Below is an email on the subject from Professor Dr. Nils-Axel Morner [email@example.com], a leading world authority on sea levels and coastal erosion who headed the Department of Paleogeophysics &Geodynamics at Stockholm University
Misused data! Satellite altimetry 1993-2000 was horizontal - the same data set + 2000-2003 was tilted. On top of the physical corrections (giving horizontallity) they added "personal correction" to fit IPCCs claims. What do we call this? If not falsification? See my scientific papers - best: Global and Planetary Change 62 (2008) 219-220.
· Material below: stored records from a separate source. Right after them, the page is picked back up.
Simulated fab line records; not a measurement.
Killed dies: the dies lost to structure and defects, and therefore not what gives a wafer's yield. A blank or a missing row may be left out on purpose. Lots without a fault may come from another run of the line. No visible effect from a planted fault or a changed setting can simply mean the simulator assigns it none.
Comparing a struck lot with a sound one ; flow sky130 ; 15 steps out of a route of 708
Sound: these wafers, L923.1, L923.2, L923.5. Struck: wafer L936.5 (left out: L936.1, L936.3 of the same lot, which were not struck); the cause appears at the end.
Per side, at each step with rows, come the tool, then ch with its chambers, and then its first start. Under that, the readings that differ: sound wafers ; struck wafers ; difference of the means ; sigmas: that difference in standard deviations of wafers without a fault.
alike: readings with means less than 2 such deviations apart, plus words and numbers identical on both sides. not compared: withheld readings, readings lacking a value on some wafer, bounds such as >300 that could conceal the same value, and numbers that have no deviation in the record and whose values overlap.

Excerpt from the paper concerned below -- pointing out that the raw data on sea levels shows that they have in fact been flat. It is only the addition of various "corrections" -- some of which are quite arbitrary -- that suggests rising sea levels.
Comment on comment by Nerem et al. (2007) on "Estimating future sea level changes from past records"
by Nils-Axel Moerner
First let us clear up the origin of my Fig. 2 (in Moerner, 2004). It is a product of the CLS Company printed in MEDIAS (2000, Fig. 1.2; also available on the net at Aviso, 2000). My curve was a redrawing of this graph. This curve, spanning the time from October 1992 to April 2000, does not record any sea level rise; only a variability plus one (or more) ENSO signals.
That was the point of my picture. It should be noted that this graph includes the technical adjustments (including the drift factor of Mitchum, 2000, Fig. 10) illustrated by the lower arrow in Fig. 1. Later the same graph re-appears with a strong tilt (Aviso, 2003; cf. Leuliette et al., 2004; Moerner, 2005). Why is that?
It is because of the introduction of additional calibrations (Mitchum, 2000; Leuliette et al., 2004; Cazenave & Nerem, 2004) - and those "calibrations" are subjective interpretations (Fig. 1; upper arrow); not objective readings. Consequently, they are opinion-dependent. "We adopt the rate given by Douglas (1991,1995) of 1.8~0.1mm/yr", Mitchum (2000) states. This rate, however, is widely debated and far from generally accepted. Especially not in the geological sea level community (cf. Moerner, 2004, Fig. 4), where we realize that the tide gauges quite frequently are installed in unstable local position, and I quote (from Moerner et al., 2004): "Tide gauge records, however, do not provide simple and straight-forward measures of regional eustatic sea level. They are often (not to say usually) dominated by the effects of local compaction and local loading subsidence.
With this perspective, our multiple morphological and sedimentological records appear more reliable and conclusive" (cf. Moerner, 2007). This makes the requited "correction" for land motion at the tide gauge very delicate and subjective. The nice and interesting thing with the graph under discussion (Moerner, 2004, Fig. 2) is that it represents the readings before all these interpretational "corrections".